That got me thinking about writing this blog. The ocean lives and breathes on a daily basis just like every other organism and ecosystem on earth. It is affected by weather, climate, daily oscillations of tides caused by the sun and moon, and in Southern California by the large population of more than 21 million people living near the coast between Santa Barbara and San Diego. This is one of the largest and most intensive population centers in North America where water is consumed and discharged, fuels are burned, and carbon dioxide and other gases are produced to support we humans. We work, play, eat, sleep, poop, make haste and wastes all within a very narrow area along the coast. We benefit from the ocean and we in turn affect the ocean on a daily basis.

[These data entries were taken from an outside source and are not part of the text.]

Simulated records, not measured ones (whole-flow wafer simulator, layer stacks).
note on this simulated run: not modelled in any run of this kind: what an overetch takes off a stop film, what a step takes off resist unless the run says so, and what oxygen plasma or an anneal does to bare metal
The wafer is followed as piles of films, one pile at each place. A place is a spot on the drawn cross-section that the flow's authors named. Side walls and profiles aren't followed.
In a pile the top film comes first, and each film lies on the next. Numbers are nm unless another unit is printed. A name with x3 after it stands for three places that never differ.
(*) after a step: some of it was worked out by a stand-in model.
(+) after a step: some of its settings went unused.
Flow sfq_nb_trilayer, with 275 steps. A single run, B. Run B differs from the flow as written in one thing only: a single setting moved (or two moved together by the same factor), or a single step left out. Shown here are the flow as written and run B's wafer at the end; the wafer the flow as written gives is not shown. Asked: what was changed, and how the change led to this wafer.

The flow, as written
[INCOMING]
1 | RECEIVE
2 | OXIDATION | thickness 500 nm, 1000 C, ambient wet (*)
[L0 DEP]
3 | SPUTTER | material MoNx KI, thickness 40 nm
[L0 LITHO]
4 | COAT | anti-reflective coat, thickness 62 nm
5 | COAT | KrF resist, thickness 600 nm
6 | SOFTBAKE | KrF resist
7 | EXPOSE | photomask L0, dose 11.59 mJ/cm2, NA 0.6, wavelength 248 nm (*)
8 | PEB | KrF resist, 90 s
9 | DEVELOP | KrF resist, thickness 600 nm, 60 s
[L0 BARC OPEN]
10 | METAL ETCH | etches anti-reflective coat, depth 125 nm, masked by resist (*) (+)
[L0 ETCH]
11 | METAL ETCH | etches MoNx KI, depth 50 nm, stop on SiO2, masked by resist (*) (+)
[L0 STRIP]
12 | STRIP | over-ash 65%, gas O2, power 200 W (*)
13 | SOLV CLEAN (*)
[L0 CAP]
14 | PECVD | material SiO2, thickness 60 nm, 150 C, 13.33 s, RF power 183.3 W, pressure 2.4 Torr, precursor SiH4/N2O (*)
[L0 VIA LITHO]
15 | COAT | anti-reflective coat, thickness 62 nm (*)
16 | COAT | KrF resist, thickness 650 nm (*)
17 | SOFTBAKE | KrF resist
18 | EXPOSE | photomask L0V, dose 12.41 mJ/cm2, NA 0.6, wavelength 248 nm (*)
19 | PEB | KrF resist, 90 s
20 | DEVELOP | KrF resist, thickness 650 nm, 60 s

We have been studying the “urban ocean” for about 25 years with the support of many agencies from various levels of government, which we will discuss in future posts. However, the USC Sea Grant Program has facilitated many of our efforts and deserves significant credit for supporting this research before it was popular with the larger national agencies. Our laboratory at the University of Southern California is also part of an ocean observing system for southern California (SCCOOS). As a result we are observing the ocean on a daily basis using satellite sensors, radars that measure surface currents, buoys that monitor the minute-by-minute changes in the ocean at specific sites, underwater robotic vehicles that map out the changes that occur under the surface, and with all that we still grab samples with buckets. A lot of this data shows up in technical documents and scientific papers that may bore many of you. So our intent this blog is to translate these observations into a diary of the life of the “urban” ocean in our backyard, providing you with a perspective on how we are interacting with our local environment
The staff and students in my lab all love to spend time and play in and on the ocean. Our desire is to convey to you our excitement and wonder of how the ocean functions, and in the process also express some concerns, ideas and realities of how we affect and are affected by the dynamic ocean.